RouterOS automatically assigns “passthrough=yes”. But on these examples I am unsure if it should be set to yes or no and / or if it’s relevant at all. Why I am confused is later on in the example the script:
With policy routing it is possible to force all traffic to the specific gateway, even if traffic is destined to the host (other that gateway) in the connected networks. This way routing loop will be generated and communications with those hosts will be impossible. To avoid this situation we need to allow usage of default routing table for traffic to connected networks.
The explanation is a little unclear to me. I am hoping that maybe the author of the Wiki article could give us more insight.
1a) as those are only rules in chain “input” and chain “output” I think pass-trough doesn’t really matters
1b) there are other rules in the chain that requires packets from these rules be there
Imagine packet that comes from internet and then your policy routing route it back to internet, and not to your clients - these accept rules correct that
(* 1a) if you won’t passthrough 1st and 2nd rules, you won’t mark routing at all by 3rd and 4th rule *) - edited: it’s wrong %)
2) actually, it’s for packets that are coming from one of connected networks to another one. if 10.111.0.10 sends a packet to 10.112.0.10, the packet won’t be sent to the Internet
I’m sorry to be a pain but “macgaiver” and “Chupaka” you guys are contradicting each other.
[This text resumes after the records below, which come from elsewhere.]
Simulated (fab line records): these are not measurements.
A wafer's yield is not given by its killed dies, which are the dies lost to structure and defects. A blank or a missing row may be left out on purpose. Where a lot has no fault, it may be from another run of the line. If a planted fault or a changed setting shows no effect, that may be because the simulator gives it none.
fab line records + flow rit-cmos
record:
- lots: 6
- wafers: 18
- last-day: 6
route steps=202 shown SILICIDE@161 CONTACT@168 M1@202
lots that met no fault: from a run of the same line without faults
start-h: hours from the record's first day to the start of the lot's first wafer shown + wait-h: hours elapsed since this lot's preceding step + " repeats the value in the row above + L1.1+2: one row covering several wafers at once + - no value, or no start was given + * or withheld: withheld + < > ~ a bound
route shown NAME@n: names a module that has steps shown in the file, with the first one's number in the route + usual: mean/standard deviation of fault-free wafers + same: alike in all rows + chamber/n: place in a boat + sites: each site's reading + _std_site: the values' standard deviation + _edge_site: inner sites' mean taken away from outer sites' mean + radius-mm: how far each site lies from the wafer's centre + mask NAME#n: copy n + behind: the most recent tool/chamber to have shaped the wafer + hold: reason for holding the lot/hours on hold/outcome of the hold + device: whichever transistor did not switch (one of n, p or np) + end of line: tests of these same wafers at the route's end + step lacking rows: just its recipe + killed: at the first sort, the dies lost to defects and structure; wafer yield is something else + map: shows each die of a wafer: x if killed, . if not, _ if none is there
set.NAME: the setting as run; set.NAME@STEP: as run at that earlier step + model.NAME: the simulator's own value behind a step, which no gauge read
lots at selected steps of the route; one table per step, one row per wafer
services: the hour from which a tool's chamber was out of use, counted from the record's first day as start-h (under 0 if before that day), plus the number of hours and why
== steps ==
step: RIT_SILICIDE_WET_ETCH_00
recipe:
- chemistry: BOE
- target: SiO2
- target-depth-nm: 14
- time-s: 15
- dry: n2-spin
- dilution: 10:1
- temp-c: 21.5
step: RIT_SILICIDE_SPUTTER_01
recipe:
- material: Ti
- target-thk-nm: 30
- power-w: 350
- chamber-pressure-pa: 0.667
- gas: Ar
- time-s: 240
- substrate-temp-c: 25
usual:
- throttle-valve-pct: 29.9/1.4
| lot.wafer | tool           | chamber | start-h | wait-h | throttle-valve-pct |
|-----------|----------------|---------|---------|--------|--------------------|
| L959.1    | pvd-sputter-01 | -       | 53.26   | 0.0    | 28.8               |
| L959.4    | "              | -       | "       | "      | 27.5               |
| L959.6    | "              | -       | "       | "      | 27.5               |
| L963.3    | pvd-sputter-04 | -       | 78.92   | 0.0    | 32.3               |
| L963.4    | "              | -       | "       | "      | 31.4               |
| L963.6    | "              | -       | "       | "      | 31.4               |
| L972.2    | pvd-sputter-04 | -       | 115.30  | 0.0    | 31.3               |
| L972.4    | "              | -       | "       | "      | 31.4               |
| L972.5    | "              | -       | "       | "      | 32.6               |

I still need some clarity about this passthrough because I find this stuff very confusing.
For the time being I am going to side with Chupaka because I see he has posted a gazillion posts.
I guess macgaiver is confused like me because he thought that passthrough only applies to each individual chain, as opposed to the whole “Mangle” ruleset.
In order to clarify it even more, in the example, the last two rules are:
aaaaaaaa!.. %) sooooorrrrryyyyy ))) friday tiredness, maybe… I didn’t noticed that there’re different chains
as we see, zillion posts is nothing compared to this:
yes, they are mutually exclusive, so you may set passthrough=no, but… it will change almost nothing - I don’t think there will be some performance increase because of ~0.5 firewall rule =)
For me the conclusion here is passthrough is specific to a chain. E.g. input chain passthrough=on or off won’t affect forward chain on or off
And if you use PCC example and you have some more complex firewall rules after the PCC snapshot taken from the Wiki be careful because if you set passthrough=on you might end up re-routing the packets again. Thanks guys for the input, I think I understand now.